I've been asked a fair few times recently if I can explain how to tell the difference between an ordinary Japanese wife or teahouse girl and a Yoshiwara courtesan in Japanese prints... so here goes. One of the first things that most people learn, from reading about Japanese prints, is that Yoshiwara women wore their obi tied at the front, and that does give us our first clue. Were you to rely upon that alone, however, you'd conclude that the woman shown standing in this print by Utamaro on the right (from the series Fūzoku ukiyo hakkei, 'Eight Views of Customs of the Floating World') is a courtesan... and you'd be wrong. She is in fact a widow. Compare the decoration, or rather the lack of it, on her robes in comparison with these ladies below.

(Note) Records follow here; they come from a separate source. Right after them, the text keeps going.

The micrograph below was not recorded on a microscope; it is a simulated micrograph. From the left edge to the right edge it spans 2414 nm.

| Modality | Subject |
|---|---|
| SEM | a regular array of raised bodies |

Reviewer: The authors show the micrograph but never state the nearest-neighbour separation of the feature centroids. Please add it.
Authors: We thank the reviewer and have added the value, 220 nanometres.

This print, by Chōkōsai Eishō, depicts the high-ranking courtesans Hanaōgi, Segawa, and Miyahito, who were all from the well-known Ōgiya brothel. Look at the bold and colourful patterns on their multi-layered robes. No geisha, woman from a samurai household or townsman's wife would have sought to draw attention to herself by dressing in such a showy manner. The highest ranking courtesans wore the most expensive and lavish of brocade fabrics, whereas any 'respectable' woman, whether she happened to be married or not, would have been required to own a more subdued wardrobe.
And let's not forget the entourage. Many of the full-length images of courtesans include at least one young attendant, as these women were rarely without their kamuro (child apprentice) at their side. Take a look at the image on the right by Chōbunsai Eishi, depicting Hanaōgi walking along with her young kamuro, Yoshino and Tatsuta; one walking before her and the other following behind. Look at the way the little kamuro have their hair dressed.
The clothes of both the courtesan herself and her attendants and the ornate style in which the kamuro's hair is dressed, not to mention the positioning of the figures in a processional manner, set them apart from the ordinary women and children depicted in scenes set outside of the Yoshiwara, such as the one below by Katsukawa Shunchō, which is one sheet from a pentaptych (five-sheet print) depicting calligraphy students chatting away as they walk along on a visit to a shrine.
Look at the modest clothes worn by the women in Shunchō's print, their simple hairstyles, and the relaxed manner in which they walk along engrossed in conversation with the other members of the group.
So now you might be wondering how you are supposed to tell the difference if you're looking at a bust portrait, so you don't have much to work with where clothes are concerned, and there are no kamuro in sight. Well, there's always the hair. A young teahouse waitress, such as the renowned beauty Ohisa of the Takashimaya, would have worn her hair with a modest amount of adornment, and never piled up in the elaborate styles worn by women of the Yoshiwara. Compare this portrait of her by Utamaro, below, with the image that follows it, of the courtesan Hanaōgi by the artist Ichirakutei Eisui... and look at all those hair pins in Hanaōgi's hair.